Sometimes The Hollars is beautiful. Other times it just doesn’t feel very honest.
Consequently, The Hollars boasts a very impressive cast list. I’m guessing Krasinski called up almost every contact he’s had in Hollywood and asked them if they were available. (And apparently he has a lot of talented acting friends!) Then Krasinski had his buddy, indie screenwriter Jim Strouse (People Places Things, Grace is Gone), give the actors who opted in unusual characters and clever dialogue.
However, this Hollar clan is a little too idiosyncratic, as if they have no clue they are all oddballs. The Hollars are weirder than William Hurt’s Accidental Tourist family…except that Hurt’s family knew they were deeply peculiar.
Half the time, even the dialogue sounds a little stilted.
So, it’s kind of wonderful when an actress like Martindale can shine, in all of her scenes. Because she is so good, she gives her hard-as-nails “get-‘er-done” Mom such naturalness and bravado. She lights up the screen; she’s a relatively unknown performer who really needs more props. (Coincidentally, she did the same in her part in August: Osage County.)
Due to their pedigree, actors like Kendrick, Jenkins, and Copeley should have added that same sparkle. They only get through intermittently. Blame the many overly cutesy moments robbing the story of earnestness. Guess what? Josh Groban is a really nice priest married to Copeley’s ex-wife. Now watch Copeley embarrass himself!
In addition, Krasinski makes a few more missteps, delivering old indie tropes left and right. He picks a soundtrack of lesser known indie bands and old standards. Late in the movie, there are a couple unnatural speeches. Improbable things happen. As a result of being new to directing, Krasinski’s work is straight out of Directing Indie Films for Dummies book.
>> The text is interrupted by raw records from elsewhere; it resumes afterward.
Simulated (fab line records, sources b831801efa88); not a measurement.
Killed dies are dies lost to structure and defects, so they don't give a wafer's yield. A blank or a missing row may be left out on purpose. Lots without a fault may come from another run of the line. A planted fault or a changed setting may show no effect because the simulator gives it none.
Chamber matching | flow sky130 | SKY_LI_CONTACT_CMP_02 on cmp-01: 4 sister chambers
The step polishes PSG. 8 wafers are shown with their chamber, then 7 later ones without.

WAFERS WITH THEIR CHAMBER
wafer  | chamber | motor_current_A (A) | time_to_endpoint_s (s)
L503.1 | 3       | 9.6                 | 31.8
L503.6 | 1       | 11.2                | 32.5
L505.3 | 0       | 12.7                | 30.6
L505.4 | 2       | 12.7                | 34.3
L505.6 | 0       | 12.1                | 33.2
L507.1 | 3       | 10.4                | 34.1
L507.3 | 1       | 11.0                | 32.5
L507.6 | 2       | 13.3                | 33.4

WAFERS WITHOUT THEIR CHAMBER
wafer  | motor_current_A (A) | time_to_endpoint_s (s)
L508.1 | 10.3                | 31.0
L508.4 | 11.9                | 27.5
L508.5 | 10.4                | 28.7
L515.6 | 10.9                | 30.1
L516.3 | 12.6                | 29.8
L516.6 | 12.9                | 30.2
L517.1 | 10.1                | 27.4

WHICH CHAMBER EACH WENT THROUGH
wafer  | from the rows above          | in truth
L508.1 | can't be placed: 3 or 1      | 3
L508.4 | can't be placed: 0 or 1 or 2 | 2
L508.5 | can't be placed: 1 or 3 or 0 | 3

This is because maybe the whole film was shot on weekends, around other projects.
In movies, plays, books, and television, there is something called “suspension of disbelief.” It’s where a story entices audiences to believe, to give up their knowledge that it’s fiction, even for a few moments. The tale sweeps an audience in; it makes them feel.
However, that only happens every third scene for me in The Hollars. Some of those scenes have Krasinski in them. All of them – stilted or otherwise – have Martindale.